The current third largest party in Canada is the Bloc Quebecois, a federal successor to the Quebec Nationalist parties of the last century. Quebec came close to independence in 1995 through a referendum but narrowly voted against it. Quebec Nationalism has stagnated since then, but as secession movements increase in support in the Western Provinces, it is worth looking at French-Canadians and their 400 year history of distinct community.

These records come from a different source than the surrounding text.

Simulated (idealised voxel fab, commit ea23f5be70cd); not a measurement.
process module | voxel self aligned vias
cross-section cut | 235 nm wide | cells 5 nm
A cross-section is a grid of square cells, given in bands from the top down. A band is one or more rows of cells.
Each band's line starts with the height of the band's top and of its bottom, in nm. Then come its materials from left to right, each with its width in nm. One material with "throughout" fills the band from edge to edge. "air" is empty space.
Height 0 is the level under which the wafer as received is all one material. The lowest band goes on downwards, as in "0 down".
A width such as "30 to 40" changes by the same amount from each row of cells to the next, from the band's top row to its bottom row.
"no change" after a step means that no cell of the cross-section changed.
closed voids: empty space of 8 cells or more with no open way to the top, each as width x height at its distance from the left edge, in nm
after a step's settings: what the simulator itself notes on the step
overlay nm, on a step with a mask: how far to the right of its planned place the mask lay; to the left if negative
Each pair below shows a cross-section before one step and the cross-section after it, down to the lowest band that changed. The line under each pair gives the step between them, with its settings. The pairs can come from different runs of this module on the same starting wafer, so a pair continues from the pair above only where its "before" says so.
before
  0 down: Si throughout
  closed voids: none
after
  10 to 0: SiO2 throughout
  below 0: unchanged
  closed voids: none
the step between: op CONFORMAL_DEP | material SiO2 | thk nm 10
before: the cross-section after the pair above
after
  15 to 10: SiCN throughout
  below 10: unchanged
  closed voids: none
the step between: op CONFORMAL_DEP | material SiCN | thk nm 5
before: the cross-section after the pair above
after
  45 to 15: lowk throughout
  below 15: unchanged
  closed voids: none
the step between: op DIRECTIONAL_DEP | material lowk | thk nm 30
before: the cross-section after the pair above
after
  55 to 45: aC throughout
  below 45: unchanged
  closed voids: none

After a series of explorations and failed projects, a French trading company set up a permanent outpost in modern day Quebec in 1608, the same name of the settlement. The French increased their outposts, where the main export was the lucrative fur trade (waterproof beaver pelts being especially prized), and unlike the British did not seek to make large population centers. This came to bite them in the ass, as the populous 13 colonies to the south provided military support to the defeat of the French and their subjugation by the United Kingdom during the Seven Years War. Many “Canadiens” fled North America but most stayed, and when the British eventually extended civil and religious rights to them in 1774 the Protestant Americans to the south were incensed that CATHOLICS would be allowed rights, an important straw towards the revolution. Despite this religious bigotry, an American expedition led by Ethan Allen and Benedict Arnold was sent through Quebec to bring all of Canada into the Revolution. Murray Rothbard attributes a great deal of the disastrous failure of the expedition to the cold feelings of Quebecois, who while not loving the British were aware of the hatred of the (especially New England) colonists of their faith.
Americans finally left Quebec alone after their failure in 1813 to capture what was now called “Lower Canada” for themselves. The Quebecois had allied with English speakers in Lower Canada for political reforms and both took part in the 1837-1838 Patriots War which led to their being stripped of what autonomy they had and thrust into union with Anglo Canada, which did not change with the 1867 Canadian confederation act that created the modern Canadian State. Quebec became a populous but minority nation in a large country of englishmen. While French-Canadians in the East did not trouble the British Empire in the rest of the century, the part French part Indian culture known as the Metis (MAY-tis) (Compare to the Griqwa in our South Africa Video) in Western Canada had an uprising in 1885 that was brutally suppressed by the British.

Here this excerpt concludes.